Saucepanman · 02/03/2010 22:59

er AF, I think not. It's a static in chester in the arse end of nowhere! (weirdos!)

I told dh (if I can still call him that, maybe plain h, eh) all I want you to do is ask when he is going- if you have not done it by the time I go to bed, I will do it. He did it with seconds to spare but I was in the kitchen so will have to wait till he comes to bed to ask him- isn't it just rich, I am so worried about his family making me out to be unreasonable

BIL is going to Ireland fri am, which makes me think his plan all along was to stay until then (we're near the airport). The dishonest fucker .

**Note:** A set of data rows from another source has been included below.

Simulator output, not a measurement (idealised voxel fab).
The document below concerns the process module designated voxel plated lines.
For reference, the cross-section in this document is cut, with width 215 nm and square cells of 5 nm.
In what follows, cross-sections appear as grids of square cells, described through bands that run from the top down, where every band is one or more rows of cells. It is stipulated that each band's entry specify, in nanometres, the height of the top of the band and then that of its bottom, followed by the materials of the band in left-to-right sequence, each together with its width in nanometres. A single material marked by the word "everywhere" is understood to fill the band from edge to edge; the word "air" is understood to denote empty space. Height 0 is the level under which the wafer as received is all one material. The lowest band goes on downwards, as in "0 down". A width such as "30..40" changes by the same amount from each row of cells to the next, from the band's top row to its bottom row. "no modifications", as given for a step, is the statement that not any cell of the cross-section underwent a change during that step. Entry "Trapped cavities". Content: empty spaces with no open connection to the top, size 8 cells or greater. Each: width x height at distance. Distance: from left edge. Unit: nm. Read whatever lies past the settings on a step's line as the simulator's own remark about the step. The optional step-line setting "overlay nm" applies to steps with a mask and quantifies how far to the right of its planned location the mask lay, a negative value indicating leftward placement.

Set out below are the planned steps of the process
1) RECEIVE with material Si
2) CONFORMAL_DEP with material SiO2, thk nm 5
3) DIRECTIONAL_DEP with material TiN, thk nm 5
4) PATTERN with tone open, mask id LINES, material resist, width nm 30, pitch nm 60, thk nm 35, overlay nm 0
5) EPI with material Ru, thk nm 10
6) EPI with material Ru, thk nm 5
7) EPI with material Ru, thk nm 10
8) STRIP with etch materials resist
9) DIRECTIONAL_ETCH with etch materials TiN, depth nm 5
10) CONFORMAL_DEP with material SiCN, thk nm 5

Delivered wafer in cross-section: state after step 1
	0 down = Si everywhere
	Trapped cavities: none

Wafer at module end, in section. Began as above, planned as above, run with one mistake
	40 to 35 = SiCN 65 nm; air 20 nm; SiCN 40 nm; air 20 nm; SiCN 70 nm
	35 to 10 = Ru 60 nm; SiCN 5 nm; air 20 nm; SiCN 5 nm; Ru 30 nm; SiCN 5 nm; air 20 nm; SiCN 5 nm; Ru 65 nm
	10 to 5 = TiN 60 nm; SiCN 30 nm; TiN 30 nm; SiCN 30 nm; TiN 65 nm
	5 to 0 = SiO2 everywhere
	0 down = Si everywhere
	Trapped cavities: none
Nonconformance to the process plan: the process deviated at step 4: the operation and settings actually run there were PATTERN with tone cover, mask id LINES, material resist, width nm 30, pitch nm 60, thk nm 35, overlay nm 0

I know IANBU, but seem to be having trouble getting dh to understand it- I get that he thinks what's a few more days, but it is not that, it is the assumption ffs. His wife (my sil) has not spoken to me since he came to stay, gone from messaging me every day to nothing. She has also not acknowledged that he is here or said thanks. I am waiting for her to message me once he has gone as if nothing has happened then I shall tell it to her straight. She put on my fb "hope he is helping you with the chores" and I had to stop myself posting "is this a joke?!"

OP posts:
Saucepanman · 02/03/2010 23:02

clam thanks for your response/support. DH so does not get the "comfortable" thing- or the outstaying welcome thing it seems either. I think I will guilt trip him on the stress- he always thinks I overreact about the baby when pg because we lost our first, so I do stress. That makes him sound like a shit- he really isn't, his one major fault is not telling his family where to get off. Anything for a quiet life, but at my expense where they are concerned- it's all just put down to me moaning [grrrr]

OP posts:
BitOfFun · 02/03/2010 23:15

Fuck me, he thinks you are over-reacting because you lost your first baby?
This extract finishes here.